These developments were favoured - indeed strengthened - by the multiple objections to the possibility that democratic policy action could effectively amend market failures, as indicated by the discipline of economic policy born in Scandinavian countries.
Most such objections dealt with some kind of government (or ‘non-market') failures. We divide them into two types: those we can call ‘minor failures', on the one hand, and ‘vital failures', on the other, according to whether or not they can be incorporated into the ‘core' of the discipline or are - at least unless they are the object of much closer scrutiny - destructive of it, respectively.Minor critiques - most of them of a ‘political economy' kind, when such critiques are not so extremely articulated as to involve the self-regulating ability of all human actions - can enrich the discipline and be easily incorporated into it. I deal with them in Section 2.3.
Vital critiques have left the logic of economic policy untouched insofar as the existence of market failures is concerned, thus setting, from this point of view, the stage for government intervention to cure such failures. Vital objections have been directed instead mainly at the existence of ‘critical' government failures. They refer first to the impossibility of taking people's preferences as a reference for public action, stated by Arrow (1951). In addition, there are the ‘radical' objections to the effectiveness of public action of the kind raised by Lucas (1976), based on the introduction of rational expectations (REs) into the analysis, together with other assumptions.

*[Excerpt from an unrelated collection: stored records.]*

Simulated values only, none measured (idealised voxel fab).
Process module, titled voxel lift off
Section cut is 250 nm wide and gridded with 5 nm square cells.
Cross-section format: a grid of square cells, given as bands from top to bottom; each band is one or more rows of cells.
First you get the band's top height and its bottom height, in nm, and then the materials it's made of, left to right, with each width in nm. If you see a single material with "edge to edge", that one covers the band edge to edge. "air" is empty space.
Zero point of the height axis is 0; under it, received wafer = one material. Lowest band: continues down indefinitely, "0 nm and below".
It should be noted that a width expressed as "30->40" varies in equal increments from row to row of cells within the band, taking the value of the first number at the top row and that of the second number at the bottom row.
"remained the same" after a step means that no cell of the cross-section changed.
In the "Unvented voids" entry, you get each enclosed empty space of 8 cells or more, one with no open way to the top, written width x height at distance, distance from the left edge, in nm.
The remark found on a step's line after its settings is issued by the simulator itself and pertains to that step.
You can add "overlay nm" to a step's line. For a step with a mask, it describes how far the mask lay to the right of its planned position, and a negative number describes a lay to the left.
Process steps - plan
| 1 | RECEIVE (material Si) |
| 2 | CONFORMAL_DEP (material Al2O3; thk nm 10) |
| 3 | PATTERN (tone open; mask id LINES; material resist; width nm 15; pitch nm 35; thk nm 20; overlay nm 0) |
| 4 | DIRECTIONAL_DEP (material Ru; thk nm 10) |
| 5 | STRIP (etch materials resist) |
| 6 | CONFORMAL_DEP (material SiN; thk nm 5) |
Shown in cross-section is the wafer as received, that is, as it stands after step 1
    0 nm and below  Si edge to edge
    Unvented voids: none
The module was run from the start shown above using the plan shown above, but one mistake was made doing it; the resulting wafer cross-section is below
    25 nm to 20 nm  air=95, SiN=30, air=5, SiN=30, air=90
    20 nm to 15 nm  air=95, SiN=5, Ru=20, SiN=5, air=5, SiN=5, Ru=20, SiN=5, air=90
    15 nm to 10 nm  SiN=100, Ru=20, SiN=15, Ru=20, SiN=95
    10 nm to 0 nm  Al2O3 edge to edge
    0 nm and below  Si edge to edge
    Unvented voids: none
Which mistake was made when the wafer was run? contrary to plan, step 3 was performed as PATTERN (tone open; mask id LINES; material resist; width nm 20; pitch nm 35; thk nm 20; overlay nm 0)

Differently from minor critiques, these critiques could not be incorporated into the discipline. They were really a barrier opposing its very existence, because, on the one hand, they limited the very possibility of fixing market failures in a democratic society starting directly from individuals’ preferences. Definition of the society’s goal had to be delegated to politicians through the political process. On the other hand, the effectiveness of discretionary economic policy was put in question, thus severely limiting the range of public action, which was confined to the definition of rules. Only when these critiques were overcome did the very possibility of founding economic policy as a discipline come to exist.